Published and Accepted Work
Bargaining and Inequality in the Labor Market (with Sydnee Caldwell and Jörg Heining) [Online Appendix] [Slides] [NBER Working Paper no. 33396] [IAB-Discussion Paper 2/2025] [Upjohn Institute WP] [Upjohn Institute Policy Brief]
Accepted, Quarterly Journal of Economics, 2025
Abstract: We use novel surveys of firms and workers, linked to administrative employer-employee data, to study the prevalence and importance of individual bargaining in wage determination. We show that simple survey questions accurately elicit firms' bargaining strategies. Using the elicited strategies for 772 German firms, we document that the majority of firms are willing to engage in individual wage bargaining. Labor market factors predict firms' strategies better than firm characteristics. Survey responses from nearly 10,000 full-time workers indicate that most workers provide their salary expectations before they receive a job offer. Most outside offers are rejected, with the worker remaining at the incumbent firm. There is substantial heterogeneity in workers' bargaining behavior, which translates into within-firm wage inequality. Firms that set pay via individual bargaining have a 3 percentage point higher gender wage gap.
Working Papers
Talent Hoarding in Organizations
Revised & Resubmitted (2nd Round), American Economic Review
Awards: Young Labour Economist Prize 2021 of the European Association of Labour Economists , W.E. Upjohn Institute for Employment Research Dissertation Award Honorable Mention, Max Weber-Preis 2022 Bayerische Akademie der Wissenschaften, Outstanding Poster Award 2021 ACLEC
Coverage: Süddeutsche Zeitung, The Economist, Marginal Revolution, The Visible Hand Podcast
Abstract: Most organizations rely on managers to identify talented workers. However, managers who are evaluated on team performance have an incentive to hoard workers. This study provides the first empirical evidence of talent hoarding using personnel records and survey evidence from a large firm. Talent hoarding is self-reported by three-fourths of managers, is detectable in manager ratings of worker talent, and occurs more frequently under stronger hoarding incentives, proxied by performance-related pay, team size, and talent visibility. Using quasi-random exposure to talent hoarding, I show that hoarding deters internal job applications, inhibiting career progression and altering talent allocation in the firm.

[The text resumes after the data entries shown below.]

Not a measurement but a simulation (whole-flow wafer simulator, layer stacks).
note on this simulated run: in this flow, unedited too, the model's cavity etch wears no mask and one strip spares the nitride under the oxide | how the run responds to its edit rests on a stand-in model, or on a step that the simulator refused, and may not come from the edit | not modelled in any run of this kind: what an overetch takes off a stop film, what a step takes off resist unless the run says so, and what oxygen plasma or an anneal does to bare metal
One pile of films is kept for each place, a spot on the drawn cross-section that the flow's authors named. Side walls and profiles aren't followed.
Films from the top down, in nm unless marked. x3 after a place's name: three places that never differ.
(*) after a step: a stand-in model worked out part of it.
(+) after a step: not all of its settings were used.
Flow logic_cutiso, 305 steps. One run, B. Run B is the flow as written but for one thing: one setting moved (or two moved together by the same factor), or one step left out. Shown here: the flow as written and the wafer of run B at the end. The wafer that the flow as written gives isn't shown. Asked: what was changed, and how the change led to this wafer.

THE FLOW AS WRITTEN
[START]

The Broken Rung: Gender and the Leadership Gap
Awards: UniCredit Foundation Best Paper Award on Gender Economics 2022, W.E. Upjohn Institute for Employment Research Dissertation Award Honorable Mention, Max Weber-Preis 2022 Bayerische Akademie der Wissenschaften
Coverage: My Collective Podcast, Süddeutsche Zeitung, Podcast Datenaffäre
Abstract: Addressing female underrepresentation in leadership positions has become a key policy objective. However, little is known about the extent to which leadership appeals differently to women. Surveys with employees from a large multinational firm document that taking on leadership over a team, which is a salient feature of career advancement in many organizations, is less appealing to women than men. This gender difference is not accounted for by psychological traits or perceptions of treatment as a leader. Instead, my findings suggest that women—even those not facing family constraints—perceive the tasks that team leadership involves as more burdensome. Drawing on the universe of job application and vacancy data at the firm, I show that these gender differences translate into meaningful differences in realized career outcomes, and limit the firm’s ability to fill leadership roles.
Why Workers Stay: Pay, Beliefs, and Attachment (with Sydnee Caldwell and Jörg Heining) [Online Appendix] [Survey Appendix] [NBER Working Paper No. 33445] Previously circulated as "Firm Pay and Worker Search"
Abstract: Workers often remain with their employer even when outside firms offer higher pay. This may reflect information frictions or preferences. We use a large-scale survey of full-time German workers, linked to Social Security records, to elicit pay expectations and preferences over specific outside firms. Workers believe outside pay varies across firms and direct their search toward higher-paying employers. Expected pay premia are highly correlated with administrative pay measures observed and with workers’ amenity valuations. Yet most workers would not switch firms—even for substantial raises at named destination firms. Implied switching costs range from 7 to 18% of annual pay. Attachment varies across firms and is not explained by amenities or switching costs, suggesting residual firm-specific factors shape mobility.